How to Fix Peru

Alternate Title: My Ugly American Recipe for Political Reform in Latin America

The protests in Peru were abating as I published the last piece, with what seem like semi-permanent standoffs taking shape in Cusco and Puno, underscoring the identity angle in Peru’s indigenous strongholds and battleground of Tupac Amaru’s rebellion against Spain.

The protesters had various and conflicting demands. The most unlikely with the least support was restoring Pedro Castillo to office. That train left the station when he tried to dissolve Congress, Fujimori style, but with his signature ineptitude for not getting the military on board beforehand. In fact, that demand is why more Peruvians did not join the protests.

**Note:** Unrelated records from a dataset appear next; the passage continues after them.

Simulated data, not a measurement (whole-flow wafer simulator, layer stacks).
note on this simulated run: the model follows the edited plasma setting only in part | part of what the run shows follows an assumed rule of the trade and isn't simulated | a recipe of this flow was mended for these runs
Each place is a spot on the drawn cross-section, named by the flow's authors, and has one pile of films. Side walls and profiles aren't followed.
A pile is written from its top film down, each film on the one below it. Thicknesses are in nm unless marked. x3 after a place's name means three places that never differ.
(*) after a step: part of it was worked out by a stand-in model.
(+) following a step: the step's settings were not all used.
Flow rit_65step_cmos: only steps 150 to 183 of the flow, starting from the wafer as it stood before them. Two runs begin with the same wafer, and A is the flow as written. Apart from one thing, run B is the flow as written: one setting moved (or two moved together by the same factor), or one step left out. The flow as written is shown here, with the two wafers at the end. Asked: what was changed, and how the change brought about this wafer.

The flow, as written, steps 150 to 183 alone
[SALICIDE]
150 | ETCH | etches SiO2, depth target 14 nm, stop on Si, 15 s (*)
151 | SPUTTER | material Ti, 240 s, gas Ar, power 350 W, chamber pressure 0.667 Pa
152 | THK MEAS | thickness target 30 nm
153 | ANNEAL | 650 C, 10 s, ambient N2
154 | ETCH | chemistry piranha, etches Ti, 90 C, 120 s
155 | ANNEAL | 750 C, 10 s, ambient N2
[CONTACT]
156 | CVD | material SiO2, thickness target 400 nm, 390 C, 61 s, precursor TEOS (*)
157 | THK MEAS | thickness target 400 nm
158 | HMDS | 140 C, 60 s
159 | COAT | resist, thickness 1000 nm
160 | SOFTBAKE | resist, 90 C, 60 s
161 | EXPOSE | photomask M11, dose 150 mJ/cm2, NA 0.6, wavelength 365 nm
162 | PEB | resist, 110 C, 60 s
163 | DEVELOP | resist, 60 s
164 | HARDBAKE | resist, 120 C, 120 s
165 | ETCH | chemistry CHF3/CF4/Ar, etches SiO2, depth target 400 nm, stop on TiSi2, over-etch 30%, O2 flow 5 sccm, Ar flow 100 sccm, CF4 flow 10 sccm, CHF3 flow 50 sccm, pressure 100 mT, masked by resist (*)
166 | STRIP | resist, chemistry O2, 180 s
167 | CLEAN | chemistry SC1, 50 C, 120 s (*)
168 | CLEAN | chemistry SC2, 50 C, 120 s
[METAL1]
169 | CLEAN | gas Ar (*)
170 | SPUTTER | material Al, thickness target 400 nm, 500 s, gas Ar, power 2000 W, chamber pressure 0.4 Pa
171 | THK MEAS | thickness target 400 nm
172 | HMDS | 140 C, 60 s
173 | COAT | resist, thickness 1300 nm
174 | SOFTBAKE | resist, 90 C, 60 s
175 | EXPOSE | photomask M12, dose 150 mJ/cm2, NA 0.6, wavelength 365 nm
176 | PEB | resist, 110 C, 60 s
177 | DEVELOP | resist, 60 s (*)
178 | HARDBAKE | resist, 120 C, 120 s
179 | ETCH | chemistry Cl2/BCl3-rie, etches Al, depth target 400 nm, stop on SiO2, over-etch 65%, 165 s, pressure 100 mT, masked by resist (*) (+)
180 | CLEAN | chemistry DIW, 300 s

The most common demand with the most public support is for new elections to be held. The problem with that is, without changes to the system, new elections will yield the same goofy outcomes as they have been. Not just the fluke of Peru Libre, but the weirdo fundamentalist sect who won five congressional seats in 2020. You’re going to get ineffectual makeups in congress, shitshow after shitshow in Peru.

Political impotence is not unique to Peru, and my proposal can be applied to most of Latin America.

Four Parties

The most important change is to limit the number of political parties. There are dying parties and new upstarts with a dozen competing in each cycle, parties coming and going the only constant. Sometimes they just change names. Most of their brands don’t mean much, and the Balkanization in government guarantees little gets done.

In this last election, the center-right would have won if it had coalesced behind one candidate. But instead of joining together, the tinhorn leaders of likeminded parties would rather keep control of their fiefdoms, too petty to relinquish control of a larger party. They’d rather be big fish in a small pond.

This realization came years ago, when leftist party Frente Amplio split because Marco Arana wouldn’t yield the top spot to surging leader Veronika Mendoza. So they split the socialist vote (less than a quarter in Peru) into three parties (there were two before!). One of these three only won because the centrist and right-wing ideologies are equally divided among weak parties, so who makes the runoff is a roll of the dice. In this case, you had the daughter of the dictator facing off against the socialist goon in a farmer’s hat.

I would have the state formalize four parties. Only four parties are legally allowed on the ballot nationwide, and each one must hold primaries overseen by the national election authority. The politico idiots need to be forced to play nice in the sandbox. For the same reason Latin America splintered into two dozen countries (inability to compromise), they can’t build coherent, principles-based political parties. Make them.

Two of these legally allowed parties would be the Liberals and Conservatives. And yes, you force them to use those names. The idea is to get away from personality-driven parties, where fealty is to whatever the figurehead says and not the political and economic principles of the party. Leaders should come and go, which they do not in Peru (Acuña, Fujimori, Arana).

The other two parties will represent the right and left peripheries, with names like the Greens (or Reds) for those who want to nationalize copper mines and build Hugo Chavez statues, and something more generic for the hard right depending on whether the season favors the kind who want to jail trannies and deport Venezuelans or those who want to abolish public schools and seniors’ pensions.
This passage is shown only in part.